Your Phone As Your ID

The Student Survey

When I was in college… all those years ago… we had paper identification. It didn’t even have my picture on it. It was just kind of assumed that if you had the identification you were who it said you were – end of story. When my niece went to college five years ago, her card had all the security features of the identification needed to get into Area 51 and then some. I still don’t quite understand why. Are there thousands of fake college students lined up to get 10 percent off a ticket to a basketball game?

Anyway, identification in pretty much all facets of life have become more secure. Even my library card has a barcode and will perhaps one day have a QR code, though probably 10 years after anyone uses them. 
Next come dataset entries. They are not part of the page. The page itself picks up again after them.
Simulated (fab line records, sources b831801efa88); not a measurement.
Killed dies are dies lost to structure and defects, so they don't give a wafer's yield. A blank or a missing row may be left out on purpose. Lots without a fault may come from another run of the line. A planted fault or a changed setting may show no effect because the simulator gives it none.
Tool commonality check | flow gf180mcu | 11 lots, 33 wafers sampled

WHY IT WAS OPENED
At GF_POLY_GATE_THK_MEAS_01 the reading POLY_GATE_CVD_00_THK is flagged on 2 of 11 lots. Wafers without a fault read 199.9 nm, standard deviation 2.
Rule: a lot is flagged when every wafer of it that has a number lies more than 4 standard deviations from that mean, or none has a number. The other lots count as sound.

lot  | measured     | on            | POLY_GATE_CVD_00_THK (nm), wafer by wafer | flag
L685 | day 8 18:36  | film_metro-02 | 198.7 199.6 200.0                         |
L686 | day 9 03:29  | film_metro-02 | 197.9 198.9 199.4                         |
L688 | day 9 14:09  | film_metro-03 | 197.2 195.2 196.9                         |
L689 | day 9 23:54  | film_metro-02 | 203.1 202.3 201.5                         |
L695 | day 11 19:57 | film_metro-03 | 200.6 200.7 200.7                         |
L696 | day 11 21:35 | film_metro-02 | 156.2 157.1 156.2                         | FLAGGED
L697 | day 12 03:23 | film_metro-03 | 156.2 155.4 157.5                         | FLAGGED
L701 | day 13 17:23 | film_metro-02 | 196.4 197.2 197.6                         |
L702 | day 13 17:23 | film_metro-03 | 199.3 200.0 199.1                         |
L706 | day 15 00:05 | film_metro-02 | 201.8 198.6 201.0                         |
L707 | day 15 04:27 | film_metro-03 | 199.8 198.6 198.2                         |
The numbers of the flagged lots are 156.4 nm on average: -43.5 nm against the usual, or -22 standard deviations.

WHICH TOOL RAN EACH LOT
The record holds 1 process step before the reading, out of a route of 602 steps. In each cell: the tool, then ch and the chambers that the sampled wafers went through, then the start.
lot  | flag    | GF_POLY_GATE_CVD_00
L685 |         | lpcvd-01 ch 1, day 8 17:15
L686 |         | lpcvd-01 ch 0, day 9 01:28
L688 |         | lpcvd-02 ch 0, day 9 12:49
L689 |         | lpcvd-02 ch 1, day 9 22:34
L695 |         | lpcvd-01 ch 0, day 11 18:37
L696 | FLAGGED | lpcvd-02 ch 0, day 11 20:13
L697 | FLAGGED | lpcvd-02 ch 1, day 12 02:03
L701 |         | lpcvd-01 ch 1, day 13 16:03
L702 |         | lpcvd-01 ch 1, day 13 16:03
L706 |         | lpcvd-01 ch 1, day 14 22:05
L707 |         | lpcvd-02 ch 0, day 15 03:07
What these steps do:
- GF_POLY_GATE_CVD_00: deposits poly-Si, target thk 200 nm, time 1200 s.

What interests me about this article is twofold. First, it seems strange to me that the first generation to grow up with identity theft being a very real, very dangerous thing is okay with putting any identification on their phone seems odd. Second, these kids are the future, which leads me to believe that this digitization of identification is the future as well. 

In the article, the author states that one piece of rationale used when discussing the desire to have phones as ID is that students will notice when phones are lost, but will not necessarily notice when their ID card is missing. To this I would simply state that these students have also grown up in a world where computer hacking is a daily occurrence, and one which is only increasing. Entire organizations, such as Anonymous, are gaining members and popularity as they hack into some of the most secure networks in the world. Why the students in this study are not concerned with phone hacking, which, along with car hacking, is becoming a very real threat, is beyond me. 

Or maybe I’m just old.

The second concern I have pervades everything I think about technology and may be the result of too many science fiction movies and books in my time, but it is a very real concern and a valid one, if I do say so myself. The concern is that, with everything being digital, everything is able to be manipulated or stolen entirely. Whereas in the good ole days a criminal had to sift through my garbage to steal my identity, it would seem a good enough actor could actually assume my identity, doing things like uploading his picture or fingerprints to my identification. 

Or maybe I’m just paranoid. Or old. Or right.

The fact is, this study concerns me partly because I have enough experience in my life to know two things: college students don’t know anything and one bad apple spoils the bunch. I know the first thing because I was one, and I know the second thing because I’ve known some bad apples. What works well on paper should, in this case, be left to paper.